I'm new to Elasticsearch and I've been experimenting with doing a bulk load of data from one of our custom apps. I'm doing this on an Ubuntu VM (4GB mem) on my laptop.
I'm using fluentd's elasticsearch plugin (which uses the bulk API) to load the data from CSV into ES. I previously tried with logstash but fluentd was performing significantly faster and also was a little more robust with some of the errors I was hitting.
There are exactly 100,000 records of the format:
1,"2011-10-11 12:21:01",ds1,1790_cPop,"Census of the United States, 1790: Population Data for US",ds1.dt1,"Total Population","1790_cPop: Total Population"
This data goes back to 2011 and I've got fluentd configured to create a new index for each day. I have data for every single day from then until present, so when a run is done, I should have something like 1,300 indexes (one for each day since late 2011), each with some documents in it.
WIth default fluentd-elasticsearch-plugin settings, when the load was done ES would have all of the indexes, but something like 90k documents - it had dropped 10% of them - and so some of the indexes had 0 documents in them. I figured this out because Kibana kept complaining about failed shards that it couldn't search (because they did not have the @timestamp it was looking for, since they were empty). I repeated this many times, and always there would be a significant number of dropped documents, but not the same number or same days each time.
When I finally thought to add some more conservative buffering settings to fluentd (specifically, reducing chunk sizes to 2MB), I was able to consistently get all 100k documents into ES. Larger chunk sizes (e.g. 4MB) would drop documents. I also observed a fair number of timeouts where fluentd would have to retry communicating with ES with the larger chunk sizes.

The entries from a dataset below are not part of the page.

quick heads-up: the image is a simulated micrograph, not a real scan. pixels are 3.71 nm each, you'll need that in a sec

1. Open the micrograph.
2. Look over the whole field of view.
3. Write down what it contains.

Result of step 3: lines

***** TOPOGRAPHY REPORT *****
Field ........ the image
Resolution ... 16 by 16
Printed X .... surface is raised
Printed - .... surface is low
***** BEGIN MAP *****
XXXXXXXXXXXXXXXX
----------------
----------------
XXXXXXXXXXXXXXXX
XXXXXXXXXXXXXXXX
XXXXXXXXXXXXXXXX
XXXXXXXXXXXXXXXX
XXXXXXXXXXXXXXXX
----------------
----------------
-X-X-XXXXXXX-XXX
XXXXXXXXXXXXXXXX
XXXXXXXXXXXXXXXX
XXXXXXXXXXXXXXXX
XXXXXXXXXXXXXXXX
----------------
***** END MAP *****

Now, I'm obviously using an underpowered ES environment, so I'm not surprised ES was having trouble keeping up. The real issue is that it took me forever to figure out that this was the problem, because the elasticsearch log wasn't hinting at any of these issues. I'm confused as to why these events were being dropped silently. Was this simply the case of a buffer somewhere overfilling such that messages were partially dropped before ES ever saw them? Is there any way to adjust the logs to make it easier to discover when ES rejects an event?
Basically, I am a newbie wanting to understand more about why this was happening and why my fix worked. Thanks!